Atmospheric pressure is the measure of the pressure that the atmosphere exerts on surfaces. Since the atmosphere is composed of air, the term air pressure is sometimes used. Weather forecasters measure atmospheric pressure with barometers and use the term barometric pressure.

In this project, you will make different barometers and use them to measure and compare atmospheric pressure in different places and at different times. You will demonstrate how the impact of air molecules exerts atmospheric pressure. You will show how air with greater density exerts greater atmospheric pressure. You will also learn about the relation between barometric pressure at sea level and at higher altitudes as well as natural barometers.

Getting Started

Purpose: To show how a barometer works.

Materials

  • serrated knife (use with adult approval)
  • scissors
  • masking tape
  • two 20-ounce (600-ml) plastic bottles
  • one-hole paper punch
  • flexible straw
  • tap water

Procedure

  1. Cut off the top 3 inches (7.5 cm) of one of the bottles. Do this by sawing a small slit in the bottle with the knife, then use the scissors to cut around the bottle. Keep the bottom section.
  2. Cover the cut edges of the bottle with tape.
  3. Barometric Changes: The Cause and Measurement of Air Pressure

  4. Use the paper punch to make a hole about 1 inch (2.5 cm) from the cut edge of the bottle.
  5. Insert about 1/2 inch (1.25 cm) of the straw through the hole. The straw should fit snugly in the hole.
  6. Stand the cut and uncut bottles side by side. Fill the bottles half full with equal amounts of water.
  7. With your fingers over the mouth of the uncut bottle, turn it upside down, then lower it into the cut bottle. The mouth of the bottle should be below the water level in the cut bottle, and the two bottles should fit snugly together. The combined bottles form a barometer.
  8. Near the straw, use the marking pen to mark the water lines on both bottles (see Figure 28.1).
  9. Blow into the straw and observe the change in the water level in each bottle.
  10. Suck air out of the straw, and again observe the change in the water level in each bottle.

Results

Blowing into the straw causes the water to rise above the water line in the top bottle and sink below the line in the bottom bottle. The reverse is true when air is sucked out of the straw: the water sinks below the water line in the top bottle and rises above it in the bottom bottle.

Why?

Atmospheric pressure, also called air pressure, is the force that air exerts on a particular area. It is a measure of the pressure resulting from the force (push or pull exerted on matter) that the total mass of air in an imaginary column exerts on a horizontal area. The greater the mass-—that is, the greater the number of molecules—the greater the air pressure.
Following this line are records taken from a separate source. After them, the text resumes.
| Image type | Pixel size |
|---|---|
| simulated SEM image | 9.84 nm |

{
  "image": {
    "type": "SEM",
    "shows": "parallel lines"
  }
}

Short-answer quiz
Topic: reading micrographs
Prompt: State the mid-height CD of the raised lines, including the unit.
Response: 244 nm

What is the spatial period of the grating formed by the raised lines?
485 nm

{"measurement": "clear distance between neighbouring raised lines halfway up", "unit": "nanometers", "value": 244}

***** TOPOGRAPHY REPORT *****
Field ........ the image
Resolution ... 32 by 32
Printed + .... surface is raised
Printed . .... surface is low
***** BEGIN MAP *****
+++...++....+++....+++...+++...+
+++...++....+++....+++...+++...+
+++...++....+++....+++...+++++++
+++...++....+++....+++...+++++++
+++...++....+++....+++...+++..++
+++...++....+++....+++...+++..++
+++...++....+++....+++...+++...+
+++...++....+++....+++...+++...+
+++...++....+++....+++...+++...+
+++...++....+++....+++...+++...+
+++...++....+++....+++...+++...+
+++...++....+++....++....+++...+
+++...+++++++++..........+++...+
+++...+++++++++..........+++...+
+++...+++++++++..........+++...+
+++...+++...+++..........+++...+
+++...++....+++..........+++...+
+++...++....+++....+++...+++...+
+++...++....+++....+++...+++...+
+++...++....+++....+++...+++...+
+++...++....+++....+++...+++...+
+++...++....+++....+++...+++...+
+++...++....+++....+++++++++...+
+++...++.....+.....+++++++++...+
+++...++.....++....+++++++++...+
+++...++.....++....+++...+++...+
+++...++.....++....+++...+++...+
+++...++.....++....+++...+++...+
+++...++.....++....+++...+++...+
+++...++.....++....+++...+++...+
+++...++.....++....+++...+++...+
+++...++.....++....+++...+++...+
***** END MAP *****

Atmospheric pressure is directly related to the density of air, which measures the number of air molecules in a given space. This was demonstrated by the barometer you made in this experiment. A barometer is an instrument used to measure atmospheric pressure. Before you blew air into or sucked air out of the straw, the atmospheric pressure pushing down on the water's surface in the lower bottle was equal to the air pressure pushing down on the water in the upper bottle. Blowing into the straw increased the amount of air in the lower bottle; thus the pressure on the surface of the water in this bottle increased. This increase in pressure forced water from the lower bottle into the upper bottle. The water level in the lower bottle sank, and the level in the upper bottle rose. The reverse happened when air was removed from the lower bottle. The pressure pushing down on the water in the lower bottle decreased, and the pressure in the upper bottle pushed water down into the lower bottle. The water level in the upper bottle sank, and the level in the lower bottle rose.